The steps below include details on how to add a 3rd cluster which isn't connected to the same network with the first two. Our setup had kubernetes-1
and kubernetes-2
in the same lab environment (with network connectivity provided) and now kubernetes-3
lives inside a DigitalOcean VM and connects to our lab with openvpn
.
openvpn3 session-start --config <your_.ovpn_file_here>
Cluster initialization:
kubeadm init --config kubeadm-init-configuration.yaml --ignore-preflight-errors=NumCPU
Make master node capable of scheduling pods:
kubectl taint node <your_node_name> node-role.kubernetes.io/control-plane:NoSchedule-
Cilium clustermesh setup:
cilium uninstall --context $CLUSTER3
cilium install --context $CLUSTER3 --cluster-name kubernetes-3 --cluster-id 3 --ipv4-native-routing-cidr=10.0.0.0/9
cilium clustermesh enable --context $CLUSTER3 --service-type NodePort
cilium clustermesh status --context $CLUSTER3 --wait
# connect the clusters 1-3 & 2-3
cilium clustermesh connect --context $CLUSTER1 --destination-context $CLUSTER3
cilium clustermesh connect --context $CLUSTER2 --destination-context $CLUSTER3
The instructions come directly from the docs.

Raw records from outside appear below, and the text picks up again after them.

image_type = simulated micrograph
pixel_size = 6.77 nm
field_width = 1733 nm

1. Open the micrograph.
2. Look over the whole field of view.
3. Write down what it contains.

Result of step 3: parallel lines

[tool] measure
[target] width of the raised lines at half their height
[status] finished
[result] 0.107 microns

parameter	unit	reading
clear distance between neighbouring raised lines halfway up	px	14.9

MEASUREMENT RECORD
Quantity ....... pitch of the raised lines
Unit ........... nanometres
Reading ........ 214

kubectl apply -f https://raw.githubusercontent.com/cilium/cilium/v1.13/examples/kubernetes/clustermesh/global-service-example/cluster1.yaml
kubectl apply -f https://raw.githubusercontent.com/cilium/cilium/v1.13/examples/kubernetes/clustermesh/global-service-example/cluster2.yaml
For the kubernetes-3
deployment, download the yaml file and modify accordingly so that the service replies with a ...Cluster-3
message.
Load-balancing in action (from inside a pod):
$ kubectl exec -ti deployment/x-wing -- bash
root@x-wing-64665f7b7b-ksmdk:/curl rebel-base
{"Galaxy": "Alderaan", "Cluster": "Cluster-1"}
root@x-wing-64665f7b7b-ksmdk:/# curl rebel-base
{"Galaxy": "Alderaan", "Cluster": "Cluster-2"}
root@x-wing-64665f7b7b-ksmdk:/# curl rebel-base
{"Galaxy": "Alderaan", "Cluster": "Cluster-1"}
root@x-wing-64665f7b7b-ksmdk:/# curl rebel-base
{"Galaxy": "Alderaan", "Cluster": "Cluster-3"}
root@x-wing-64665f7b7b-ksmdk:/# curl rebel-base
{"Galaxy": "Alderaan", "Cluster": "Cluster-3"}
root@x-wing-64665f7b7b-ksmdk:/# curl rebel-base
{"Galaxy": "Alderaan", "Cluster": "Cluster-2"}
root@x-wing-64665f7b7b-ksmdk:/# curl rebel-base
{"Galaxy": "Alderaan", "Cluster": "Cluster-3"}
root@x-wing-64665f7b7b-ksmdk:/# curl rebel-base
{"Galaxy": "Alderaan", "Cluster": "Cluster-1"}
root@x-wing-64665f7b7b-ksmdk:/# curl rebel-base
{"Galaxy": "Alderaan", "Cluster": "Cluster-3"}
root@x-wing-64665f7b7b-ksmdk:/# curl rebel-base
{"Galaxy": "Alderaan", "Cluster": "Cluster-1"}
root@x-wing-64665f7b7b-ksmdk:/# curl rebel-base
{"Galaxy": "Alderaan", "Cluster": "Cluster-2"}
root@x-wing-64665f7b7b-ksmdk:/# curl rebel-base
{"Galaxy": "Alderaan", "Cluster": "Cluster-1"}
root@x-wing-64665f7b7b-ksmdk:/# curl rebel-base
{"Galaxy": "Alderaan", "Cluster": "Cluster-1"}
root@x-wing-64665f7b7b-ksmdk:/# curl rebel-base
{"Galaxy": "Alderaan", "Cluster": "Cluster-3"}
root@x-wing-64665f7b7b-ksmdk:/# curl rebel-base
{"Galaxy": "Alderaan", "Cluster": "Cluster-2"}
root@x-wing-64665f7b7b-ksmdk:/# curl rebel-base
{"Galaxy": "Alderaan", "Cluster": "Cluster-1"}